Findings from Micro-business Funding Query on ENTREP-L and
Other Sources (e.g., University Websites)
Funding Amount and Time
Amounts ranged from $5 to $15,000 and ranged from short- (e.g., a few weeks) to longer-term (e.g., 2 semesters)
Sources of Funds
Primarily donors, but some professors had students self-fund their projects. For example, Professor Jeff Lowenthal noted that he did not require a text book for his course, so students could take the $150 they saved and use it to start a business.
Optional/Required
Some professors make this an optional assignment, whereas others have it as part of an elective or even required course.
Business Screening
Some professors carefully screened student businesses whereas others allowed students to start just about any business they wanted (e.g., as long as it didn’t violate the law). Some of the horror stories told related to not screening businesses (e.g., having students choose to market underwear with the school’s logo on it as a business).
Matching Funds
A few respondents noted that they allowed students to match funds provided.
Payback Rate
All respondents noted that payback rates were high because of student competitiveness and/or belief that their efforts would benefit others (e.g., proceeds would be donated to charity).
Use of Proceeds
Some programs donate any profits to charity or use them to fund student activities; others allow students to keep the profits.
Examples
http://www3.babson.edu/babson2ndgen/Ugrad/Academics/Curriculum/fme.cfm
http://www.udayton.edu/business/crottycenter/sophomore_entrepreneural_experience.php
Micro-business funding at the Brock School of Business at Samford University
We began our program this year when a donor provided the funds. We have this as an assignment worth 20 percent of each student’s grade in our ENTR 304: Entrepreneurship and Small Business Concepts course, a junior-level course required for both Entrepreneurship and Management majors. Details include:
· Students must obtain approval for their businesses, and then they receive $100 each. They can combine into teams of up to five and can provide matching funds, allowing them to invest $1,000 in their businesses.
· Students have to turn in a balance sheet and income statement every 2 weeks during the 10-week life of their business.

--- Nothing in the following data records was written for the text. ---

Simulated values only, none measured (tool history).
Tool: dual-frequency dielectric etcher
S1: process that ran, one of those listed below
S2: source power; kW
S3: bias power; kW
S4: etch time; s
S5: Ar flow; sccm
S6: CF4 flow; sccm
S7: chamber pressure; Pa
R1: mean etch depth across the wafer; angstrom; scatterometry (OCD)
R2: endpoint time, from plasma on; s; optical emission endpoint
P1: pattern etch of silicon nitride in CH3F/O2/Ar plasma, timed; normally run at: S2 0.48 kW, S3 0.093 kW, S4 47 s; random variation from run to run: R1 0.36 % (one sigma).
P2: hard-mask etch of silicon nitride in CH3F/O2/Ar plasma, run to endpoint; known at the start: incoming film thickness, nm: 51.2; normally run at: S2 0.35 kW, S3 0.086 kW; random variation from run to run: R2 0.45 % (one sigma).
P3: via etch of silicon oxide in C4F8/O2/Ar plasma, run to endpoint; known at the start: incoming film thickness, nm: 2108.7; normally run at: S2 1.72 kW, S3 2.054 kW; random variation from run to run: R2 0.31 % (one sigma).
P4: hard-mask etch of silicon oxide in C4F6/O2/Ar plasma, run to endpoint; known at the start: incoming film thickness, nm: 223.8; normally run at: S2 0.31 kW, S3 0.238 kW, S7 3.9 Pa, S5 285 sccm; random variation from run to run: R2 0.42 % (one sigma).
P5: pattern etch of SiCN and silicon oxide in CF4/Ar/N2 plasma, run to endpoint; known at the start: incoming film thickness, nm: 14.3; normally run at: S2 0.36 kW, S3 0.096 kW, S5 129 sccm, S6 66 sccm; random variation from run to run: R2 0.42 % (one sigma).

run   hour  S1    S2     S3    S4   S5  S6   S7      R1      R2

· All profits are turned in at the end, and businesses are dissolved from the School’s perspective. Students can continue with their business beyond the shut-down and keep any unsold inventory after they have paid back their loan and provided their profits, to date.
· Profits are divided at 60, 30, 10 percent among the top 3 teams, based on ROI. Students can choose to donate the money to charity or take the funds as a scholarship.
Responses from ENTREP-L:
We've been running a 2-semester capstone course for the past 4.5 years in which 2-3 businesses are conceived, launched and operated by a class of 30 students. Each business receives up to $15K and we've generated over $225K of revenue and $60K of profits for the University. Our businesses typically have 15 students working on them and require capital for product development, web site development, inventory and receivables.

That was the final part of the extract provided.